The Maserati Eldorado is one of the most consequential racing cars of its time, despite the fact it never won a race, lead a championship, or landed a podium.
There’s little doubt the car had the ability to achieve all three of these things given time and development work, after all Maserati had won the 1957 Formula 1 World Championship rather decisively, with their two drivers Juan Manuel Fangio and Stirling Moss finishing first and second respectively, far ahead of the rest of the field.
At the end of the 1957 season Maserati withdrew the factory team from motorsport for financial reasons and focussed on building both road cars and race cars for privateer teams in order to generate more revenue.

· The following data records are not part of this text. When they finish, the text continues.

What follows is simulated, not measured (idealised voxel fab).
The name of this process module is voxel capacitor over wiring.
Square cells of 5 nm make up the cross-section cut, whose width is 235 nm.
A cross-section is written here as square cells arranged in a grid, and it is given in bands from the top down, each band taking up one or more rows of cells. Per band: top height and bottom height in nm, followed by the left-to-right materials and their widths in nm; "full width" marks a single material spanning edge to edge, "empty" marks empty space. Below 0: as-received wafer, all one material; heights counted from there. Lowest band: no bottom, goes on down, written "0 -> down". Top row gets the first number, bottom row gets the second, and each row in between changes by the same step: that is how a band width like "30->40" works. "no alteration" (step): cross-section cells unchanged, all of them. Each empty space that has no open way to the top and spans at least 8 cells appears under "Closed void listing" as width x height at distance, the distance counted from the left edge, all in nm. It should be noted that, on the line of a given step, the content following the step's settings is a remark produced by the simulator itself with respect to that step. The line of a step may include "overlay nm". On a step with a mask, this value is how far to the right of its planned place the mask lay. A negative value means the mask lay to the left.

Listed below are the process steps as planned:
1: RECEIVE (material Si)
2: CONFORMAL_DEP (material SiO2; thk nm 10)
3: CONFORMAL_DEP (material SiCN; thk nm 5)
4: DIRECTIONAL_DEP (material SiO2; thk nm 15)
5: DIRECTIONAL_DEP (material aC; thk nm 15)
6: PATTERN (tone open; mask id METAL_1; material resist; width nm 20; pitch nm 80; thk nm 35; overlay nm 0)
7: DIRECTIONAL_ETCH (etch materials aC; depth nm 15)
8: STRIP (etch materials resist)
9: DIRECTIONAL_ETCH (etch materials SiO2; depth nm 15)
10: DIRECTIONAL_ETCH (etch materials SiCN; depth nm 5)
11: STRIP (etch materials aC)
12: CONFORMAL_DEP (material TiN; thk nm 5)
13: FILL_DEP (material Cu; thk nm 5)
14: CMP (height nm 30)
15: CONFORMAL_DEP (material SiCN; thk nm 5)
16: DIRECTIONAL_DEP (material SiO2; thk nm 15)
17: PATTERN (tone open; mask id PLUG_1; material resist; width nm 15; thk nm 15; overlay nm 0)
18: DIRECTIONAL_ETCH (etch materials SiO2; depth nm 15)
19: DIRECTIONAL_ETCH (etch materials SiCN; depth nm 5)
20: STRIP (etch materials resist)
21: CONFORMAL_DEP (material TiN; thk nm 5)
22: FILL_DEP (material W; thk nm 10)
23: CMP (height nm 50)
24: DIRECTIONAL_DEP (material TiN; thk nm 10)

Once such privateer was Gino Zanetti, the owner of the Eldorado ice-cream company and a pioneering mind in the world of racing sponsorship. Zanetti would be the first major sponsor of a European racing team that wasn’t in an automobile-related industry. He wouldn’t just add a logo to a car, but would have the entire car livery painted in his company colors with the company name along the sides and front, with the young cowboy logo featured in multiple locations on the car.
Zanetti’s decision to sponsor a car for Eldorado was monumental, there had been significant doubts as to whether non-automobile industries would see any benefit from sponsoring racing. Eldorado was the first major European pioneer, leading the way for the many companies who would follow – including the likes of John Player, Benetton, Martini, Jaegermeister, Apple Computer, Marlboro, Renown, Canon, and Camel – now remembered as some of the most famous liveries of all time.
The car Maserati built for Zanetti was developed to compete in the “Trofeo dei due Mondi” (Race of Two Worlds) organized by the Automobile Club d’Italia at Monza, a 500 mile race so similar to the Indianapolis 500 that it was nicknamed the Monzanapolis.
Building The Maserati Eldorado
Under the vanilla-colored skin of the Maserati Eldorado lies a tubular steel chassis based closely on the Maserati 250F, though larger overall and reinforced at multiple points to withstand the rigors of high-speed, banked oval racing.
The V8 engine was sourced from the Maserati 450S with twin cams per bank, a 12:1 compression ratio, four Weber carburetors. The capacity was reduced to 4,190cc and in full race trim it’s capable of an impressive 410 hp at 8,000 rpm.
Power is sent back to the rear wheels via a two-speed transmission (low and high), and there are hydraulic drum brakes on all four corners, with Halibrand magnesium wheels, and Firestone 18-inch braided tread tires inflated with helium to shave off every possible gram of weight.
The aluminum bodywork was hand-crafted by Fantuzzi in Italy, its characterized by a fin behind the driver’s head, a long low nose, and a large off-set air intake to match the engine, which itself is offset by 90mm to give the car optimal weight distribution for banked oval racing.
The Maserati Eldorado (technically the Maserati Tipo 420/M/58/) tipped the scales at 758 kilograms, giving it a remarkably good power-to-weight ratio for the era (and even in the modern day).
Trofeo dei due Mondi – The Monzanapolis
The performance of the car in the Monzanapolis was impressive given that it was its first race outing. Stirling Moss finished the first race in 4th and the second in 5th, during the final race his steering broke and the car was sent into the wall at 260 km/h – astonishingly he walked away from the accident, and the car had relatively little damage save for the bodywork on one side.
After the race the original fin was removed and the hood scoop was reduced so the car could race at the Indianapolis 500. Gentleman driver Ralph Liguori took the wheel and despite his best efforts, the car failed to qualify, though it’s clear from the previous race outing that it wasn’t the fault of the car.
Today the Maserati Eldorado is housed at the Panini Collection, in Modena, and it attends a limited number of events and gatherings each year where it’s often swamped by people who’ve only ever seen it in magazines.